That group includes the mayor.
“Growing up here, I remember when all the activity was downtown, the drug stores, the movie theaters, the department stores,” Mayor Jonathan Rothschild said.
This was the Tucson of the 1950s and '60s.
“As time went on, we watched downtown essentially deteriorate. What was left were the government buildings, the courthouses, some lawyers, some bail bondsmen,” he said.
Downtown did not entirely dry up in the following years. There were still restaurants and shops that called the area home during the down years.
That includes clothing shop Hydra, which has been at the same downtown location for more than 20 years.
“It was actually pretty cool around here. I mean, most people down here don’t remember 1994, but there was an intimacy. We had book stores, we had many galleries down here,” said Hydra's owner, Margo Susco.
A key to those times for Susco was that the area had enough businesses to attract people to the area.
“And especially during the day, it was even better because we had critical mass and there was a whole lot to do during the day, which is what we’re really lacking today,” she said.
As those stores left the area, downtown started to clear out.
That trend has changed in recent years.
“The last six years have been almost a storybook scenario," said Michael Keith, president of the Downtown Tucson Partnership. “During that time we have seen 250 businesses open, we’ve seen $500 million in private investment, thousands of jobs created, and we, I think, have begun to re-create Tucson’s image.”
Keith said the revitalization of downtown got its start with a handful of infrastructure projects. They include ensuring the safety and maintenance of the Rialto and Fox theaters, improvements to the streets in downtown and at nearby Interstate 10 interchanges and new parking garages.
He pointed to one large project that took years and $200 million to complete.
“The streetcar was really the cherry on top of the sundae. Out of all of the public works, that one was the most significant," Keith said.
Work on Tucson's streetcar began in 2011, and service started in July 2014.
The years of construction were not easy on businesses.
“Luckily for us, at that point we had 18 years behind us. They essentially blocked off all access to downtown, so you really had to want to get in,” Susco said.
Construction was under way when Rothschild took office, and an early goal of his was to make changes that he thought would add fuel to the revitalization fire.
“We eliminated 178 pages from the land use code, we cross-trained our inspectors, we focused on planning and development services to make it more,” Rothschild said.
The city also established an incentive program to spur business development.
The Government Property Lease Excise Tax gave an eight-year waiver to developers and business owners who make significant improvements to property values.

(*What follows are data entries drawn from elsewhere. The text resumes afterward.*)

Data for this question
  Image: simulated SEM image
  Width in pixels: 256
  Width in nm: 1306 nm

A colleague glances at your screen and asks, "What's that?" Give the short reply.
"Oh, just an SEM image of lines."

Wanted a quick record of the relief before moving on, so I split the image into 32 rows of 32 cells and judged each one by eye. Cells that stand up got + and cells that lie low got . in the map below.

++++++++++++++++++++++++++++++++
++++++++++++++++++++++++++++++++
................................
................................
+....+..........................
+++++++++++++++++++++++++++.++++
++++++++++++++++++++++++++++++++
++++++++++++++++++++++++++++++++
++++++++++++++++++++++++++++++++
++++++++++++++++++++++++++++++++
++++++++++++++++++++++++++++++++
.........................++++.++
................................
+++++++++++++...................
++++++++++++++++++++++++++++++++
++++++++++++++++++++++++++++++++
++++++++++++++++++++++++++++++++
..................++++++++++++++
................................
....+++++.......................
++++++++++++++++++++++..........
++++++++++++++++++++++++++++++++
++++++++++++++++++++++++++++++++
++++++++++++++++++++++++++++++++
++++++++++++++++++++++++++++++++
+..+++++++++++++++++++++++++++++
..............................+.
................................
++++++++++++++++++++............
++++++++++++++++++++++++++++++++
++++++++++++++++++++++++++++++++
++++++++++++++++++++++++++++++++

While incentives were given to modernize, there was also a push to maintain the historic.
Another program helped to restore façades of older buildings.
That program is responsible for work done at various locations including the old Chicago Music Store, the University of Arizona's downtown campus and the building that houses Johnny Gibson's Market.
“A lot of what Tucson has going for it is that it is a historic community. Because of the high preservation ethic that was set by the formation of the historic districts, we actually preserved quite a bit of our downtown,” the Downtown Partnership's Keith said.
The aim was to help downtown grow while keeping the area's uniqueness.
“The homegrown, funky things which people love, and now a sense of, yes we can have the modern, we can have the business. Bringing those two things together is going to take Tucson to the next level,” Rothschild said.
That can include the music, food, culture and any other experience that stands out in people's minds as Tucson.
That includes the residents, who are heavily invested in the area.
“We calculate that 95 percent of them are either local, Tucson businesses or statewide businesses," Keith said. "So even the retail mix - restaurants, clubs and retailers - is intrinsically local.”
Keith is about to retire, and he is departing as a second wave of redevelopment is in the works, including an estimated $500 million in new construction projects that are in some phase of planning.
“If even half of those go, you’re going to see a whole new chapter of downtown being written in the next 36 months,” he said.
That could be just the start.
By Keith's estimate, there is still plenty to be done in downtown. He said the area has reached about 20 percent of its potential.
Margo Susco said she hopes the next phase bring more retail shops like hers to the area. She said she thinks that would help make the area more than just a nighttime destination.
“We want to be a little more like a 4th Avenue in the sense that you can go from shop to shop or hit a coffee shop or a restaurant, and you can walk around for three or four hours and never lose interest,” she said.
But ultimately, she said, it is a great time to be downtown.
“For those of us long-timers, it’s an exciting time to be here for all of this.”